Hierarchical models of natural scenes

Published:

A long-standing interest of mine is to develop hierarchical probabilistic models of natural scenes. While representing real-world scenes in terms of true probabilities is a mathematician’s nightmare, approximating such a representation has proven to be an extremely effective way to model scenes in an efficient and robust way. Perhaps just as importantly, so far it has shown a high degree of correspondence with what we see in real brains. Most of my works so far have built on the Sparse Coding framework, which represents a leading candidate for computation in the early vision system of mammals.

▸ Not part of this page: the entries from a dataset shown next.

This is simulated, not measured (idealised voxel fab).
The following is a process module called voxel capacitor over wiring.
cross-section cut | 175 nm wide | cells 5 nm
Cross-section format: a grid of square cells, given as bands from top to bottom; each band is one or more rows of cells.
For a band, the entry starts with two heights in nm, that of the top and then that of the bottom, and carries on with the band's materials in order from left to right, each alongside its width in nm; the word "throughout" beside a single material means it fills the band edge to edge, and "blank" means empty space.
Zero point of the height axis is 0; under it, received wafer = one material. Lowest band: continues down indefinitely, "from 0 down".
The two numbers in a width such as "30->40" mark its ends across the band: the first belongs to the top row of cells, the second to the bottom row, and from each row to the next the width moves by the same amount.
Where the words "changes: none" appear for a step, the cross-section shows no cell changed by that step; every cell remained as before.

Nonlinear disentanglement with variational probabilistic neural networks
Most recently, I led a team to conduct a research project on understanding disentanglement in neural networks. The goal of disentanglement research is to learn an encoding function that can map inputs, such as images or videos, to the underlying factors that varied to produce those images, such as an object’s position, identity, or orientation. We used neural networks that approximate probabilistic inference to encode the images. You can find a short description with figures in our tweet or get all of the details in the paper.

A nonlinear, hierarchical subspace sparse coding network
I also recently published an alternative hierarchical sparse coding model that learns to represent natural scenes in terms of subspaces. These subspaces share properties, such as the orientation of an edge, but also allow for some variation, such as the position of an edge. By learning the subspaces directly from natural image data, we are able to make concrete statements about what invariances could exist in a brain. You can learn more about it from my talk at the Neurally Inspired Computational Elements workshop or check out the paper.

The sparse manifold transform
The Sparse Manifold Transform is an exciting development in hierarchical modeling of natural scenes that was developed by my colleague Yubei Chen. The network explicitly represents videos in terms of a hierarchy of composable elements, and is heavily inspired by recent ideas in neuroscience about how the brain might represent scene information using smooth manifolds. I co-authored the paper, which gives all of the details.

Deep deconvolutional sparse coding for scene spatial frequency decomposition
While working in Gar Kenyon’s lab, I developed a model that decomposes visual scenes into spatial frequency bands using a hierarchical convolutional sparse coding model. You can read all about it from the paper. The work has been extended by Edward Kim et al. in this paper, which presents a very interesting model of higher level brain processing.